On Mon, 15 Dec 2008 00:32:05 +1300
Chris Bannister <mockingbird@earthlight.co.nz> wrote:

> Hi,
> 
> http://www.webmonkey.com/blog/Why_You_Should_Turn_Gmail_s_SSL_Feature_On_Now

I can't say that I have a really good understanding of the issues, but
I believe that the article is not as clear as it might be. It claims
that:

"How do you know a connection is secured by SSL? The handy “s” after
“http” will tell you. For example, https://mail.google.com is encrypted
while http://mail.google.com is not. You can force an encryption by
adding the “s” yourself, or by turning on “Always use https” from the
Browser Connection settings of your Gmail account."

This implies that using the https url is sufficient for security, but
Mike Perry, the hacker that the article largely relies on, has taken
pains to repeatedly explain that this is not so:

"As I presented in my Black Hat and DefCon talks on Securing the Tor
Network, it turns out that using https for accessing mail.google.com
is not sufficient to protect you from many "Sidejacking" attacks. The
'GX' authentication cookie for mail.google.com is set to be
transmitted for any type of connection (http or https). This is the
only cookie one needs to authenticate to gmail.

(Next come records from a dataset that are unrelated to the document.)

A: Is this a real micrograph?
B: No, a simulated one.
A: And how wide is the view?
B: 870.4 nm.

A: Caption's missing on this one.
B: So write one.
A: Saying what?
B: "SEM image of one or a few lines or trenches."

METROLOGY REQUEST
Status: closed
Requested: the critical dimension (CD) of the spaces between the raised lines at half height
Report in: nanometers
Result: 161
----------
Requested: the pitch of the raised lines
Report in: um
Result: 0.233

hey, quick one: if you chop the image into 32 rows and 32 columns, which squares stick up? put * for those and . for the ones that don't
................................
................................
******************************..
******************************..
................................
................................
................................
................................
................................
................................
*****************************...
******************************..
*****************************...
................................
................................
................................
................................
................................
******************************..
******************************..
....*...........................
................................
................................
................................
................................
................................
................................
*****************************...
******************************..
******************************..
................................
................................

This "Any type of connection" property allows an attacker execute a
cross site request forgery attack to inject spoofed
'http://mail.google.com' content elements or meta-refresh tags into
ANY WEB PAGE loaded by a user. Repeat: the user does NOT have to be
using gmail at the time, they just need to have a valid 'GX'
authentication cookie from a prior login, and then visit ANY WEBSITE.
Upon fetching/executing these injected elements, the browser will
transmit the 'GX' cookie in the clear for the load of the spoofed
element."

http://seclists.org/bugtraq/2007/Aug/0070.html

"Vulnerability 2: HTTPS but Insecure Cookies

This is the vulnerability I announced in my Bugtraq post last year, and
the one I featured in my DEFCON talk. Basically, it revolves around the
fact that cookies have two modes: secure and insecure. If a cookie is
insecure, a browser will transmit it for plain old http connections,
and an active attacker can then inject a set of http images for sites
that they want cookies for, and the browser will happily transmit
cookies for these sites unencrypted, allowing their capture. This
attack can even be automated for the majority of sites without the need
for a list of targets (though a list of targets can also work just fine
against these sites as well, to capture their cookies for every IP on
the network). I describe the automated process in both the core logic
post, and the original writeup post of CookieMonster."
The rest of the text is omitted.